As an engineer, we often need to analyse multiple statistics for getting idea of system behavior under different traffic conditions. Sometimes we do it for staging, Sometimes for production.
Now when we talk about data analysis then different functions come into the picture i.e Mean, Median, Averages, Standard Deviation, Percentiles. Out of all these functions, Percentiles and Averages are the two things which are being used at most and are more popular. Many times when we develop a monitoring dashboard or create a report, customer ask for 90th percentile. This is common for most of the monitoring system we have like Graphite, Prometheus. This post is all about how percentiles can trick you in some conditions.
Why averages are confusing?
Over the last few years, people have accepted averages without conducting much deeper inspection. Averages can be misleading when it is about monitoring. If you are looking at averages, then most of the time, you are ignoring outliers, which might matter a lot. Some common issues with averages are –>
- Averages hide outliers, so you don’t consider those outliers for your performance analysis.
- Outliers skew averages. so in a system with outliers, averages doesn’t represent typical behavior.

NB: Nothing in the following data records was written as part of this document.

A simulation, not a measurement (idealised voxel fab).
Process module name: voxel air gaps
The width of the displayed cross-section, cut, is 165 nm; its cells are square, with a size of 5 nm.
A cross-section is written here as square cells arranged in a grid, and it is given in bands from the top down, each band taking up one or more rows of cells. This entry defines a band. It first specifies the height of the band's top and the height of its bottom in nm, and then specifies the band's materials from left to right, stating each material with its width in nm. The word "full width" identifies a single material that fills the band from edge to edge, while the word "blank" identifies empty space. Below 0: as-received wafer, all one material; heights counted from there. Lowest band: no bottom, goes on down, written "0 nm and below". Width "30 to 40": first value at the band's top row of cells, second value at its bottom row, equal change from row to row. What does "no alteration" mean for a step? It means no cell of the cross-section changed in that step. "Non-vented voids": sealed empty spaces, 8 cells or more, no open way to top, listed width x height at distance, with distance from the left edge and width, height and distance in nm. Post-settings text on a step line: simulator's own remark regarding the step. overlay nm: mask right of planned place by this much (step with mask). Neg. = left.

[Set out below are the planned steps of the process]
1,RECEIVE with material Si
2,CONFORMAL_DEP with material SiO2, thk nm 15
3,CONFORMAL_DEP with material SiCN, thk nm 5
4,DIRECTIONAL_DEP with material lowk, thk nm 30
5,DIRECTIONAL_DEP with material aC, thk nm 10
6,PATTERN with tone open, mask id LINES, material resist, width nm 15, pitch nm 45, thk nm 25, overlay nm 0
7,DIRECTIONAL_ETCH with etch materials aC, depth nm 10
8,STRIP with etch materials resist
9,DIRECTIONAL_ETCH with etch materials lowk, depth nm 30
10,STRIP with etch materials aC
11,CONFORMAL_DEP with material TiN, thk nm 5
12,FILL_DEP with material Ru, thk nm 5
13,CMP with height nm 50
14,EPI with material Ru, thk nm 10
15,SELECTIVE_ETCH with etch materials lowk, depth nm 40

So when you consider averages of a system with erratic behavior, you consider worst of both scenarios. Neither you get the typical behavior since that is skewed because of outliers, nor unusual behavior since you ignore outliers.
Why we go for percentile?
Percentiles are supposed to be the most common solution to overcome problems associated with averages. Let’s say when we go for 90th percentile of a web page load in production, then we interpret this as 90% of page loads are having less value than 90th percentile, rest 10% samples are having greater page load time than 90th. We go for percentile because –>
- It represents the worst experience. For example, 90th percentile is the worst experience of 90% hits of overall hits.
- Freedom of choosing outliers. We can go for 90th, 95th, 99th based on sample hits. We can include/exclude outliers according to our optimization goals & sample hits.
Now we think to calculate percentile values, put them in a time series database since averages are bad and percentiles are great. Right?
Problems with percentile
Mostly when we use percentiles with any time-series database, we don’t get what we expect and that causes wrong interpretation. Any time-series database works by storing aggregate metrics of data for a time range, not considering all events. They do this to overcome performance challenges with the big data problem.
- Averaging of data in a time-series database is implicit. Bases on your resolution, time-range or zoom in area, time-series database will aggregate data points. Each pixel in chart would represent average of multiple hits. This is implicit and hidden from users.
- We archive and keep the old data at a lower resolution in the time-series database when we have a huge amount of data. Based on our selection, database returns that lower resolution data.
Averaging of percentile doesn’t work since the whole idea of having percentile it to include outliers and consider unusual behavior of system as well along with typical behavior. There is a complete breakdown in the math here. We strongly need to consider all raw events for percentile calculation. An average of percentile is useless.
Percentiles are very expensive to compute. Answer for this lies in process to compute it. We most importantly, need to consider all raw data points, then sort them, thereafter we pick the value at specific index according to the percentile we want. As this data grows, we face the most common big data problem.
How to use percentiles effectively?
Potential solutions to overcome this problem include –>
- Instead of computing 90th for a long duration, compute it for chunks of time and plot the histogram instead of chart. Each chunk would be represented by a bar in histogram.
- Don’t blindly consider 90th percentile metrics reported by monitoring tools. Use the feature of exporting raw matrices.
- Always take a look at multiple granularity level of same data to get better idea.